And those children would have a role to play shortly afterwards as they lined up for a guard of honour for the Devon team and the two Somerset openers as they took to the field. A lovely touch, the loveliest of touches.

The early stages gave little indication of any drama in store. Skipper Sophie Luff and Nicole Richards settled in, picking off the odd boundary and rotating the strike, whilst Devon were guilty of helping them along with a (un)healthy dose of wides. At 61 for none in the fifteenth over all was going swimmingly for the home side.

Enter Charlie Phillips with her gentle spin, first inducing an edge from Richards to Amara Carr behind the stumps, and then two balls later trapping Rebecca Odgers LBW for a duck. 61 for 2, and Somerset would never quite regain the control of the game that they looked to have during that initial period.

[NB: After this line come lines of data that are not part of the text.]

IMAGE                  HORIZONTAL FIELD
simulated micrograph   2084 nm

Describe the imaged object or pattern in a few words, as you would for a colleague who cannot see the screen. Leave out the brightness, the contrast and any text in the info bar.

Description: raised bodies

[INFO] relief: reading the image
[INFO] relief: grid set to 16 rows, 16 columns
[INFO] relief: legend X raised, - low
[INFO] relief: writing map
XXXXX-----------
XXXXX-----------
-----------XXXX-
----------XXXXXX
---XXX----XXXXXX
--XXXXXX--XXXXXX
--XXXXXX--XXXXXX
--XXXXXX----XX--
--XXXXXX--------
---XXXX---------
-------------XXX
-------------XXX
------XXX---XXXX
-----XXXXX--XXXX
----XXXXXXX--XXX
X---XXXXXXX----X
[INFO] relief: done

But Luff was still there and ticking along nicely. Along the way, she tucked Sophie Florides into the leg-side to move to 23 and in doing so passed Bryony Smith to become the leading run-scorer for the season across both forms of the game.

However, Phillips would prise her out on 30 with one that perhaps bounced a touch more than expected and took a top edge to lop up to Georgia Hennessy at slip, and then Hennessy repeated the dose at midwicket to claim Nat Wraith off Becca Silk. Somerset now 90 for 4 and in one of those could-go-either-way positions.

Emma Godman and Niamh Holland added 28 for the fifth wicket, but both went in the space of a few balls and from there the innings petered out somewhat. With more than seven overs unbowled Somerset were dismissed for 137, collecting just two bonus points, and meaning that they would almost certainly need to win the game (or take nine Devon wickets) to collect the points needed to lift themselves above Worcestershire.

The visitors began their reply in bullish style, Hennessy driving Georgia Tulip through extra cover, and then straight, for two picture-perfect boundaries in the opening over, but Tulip had her revenge soon afterwards as Hennessy feathered the ball through to Wraith to depart for 9. Game on?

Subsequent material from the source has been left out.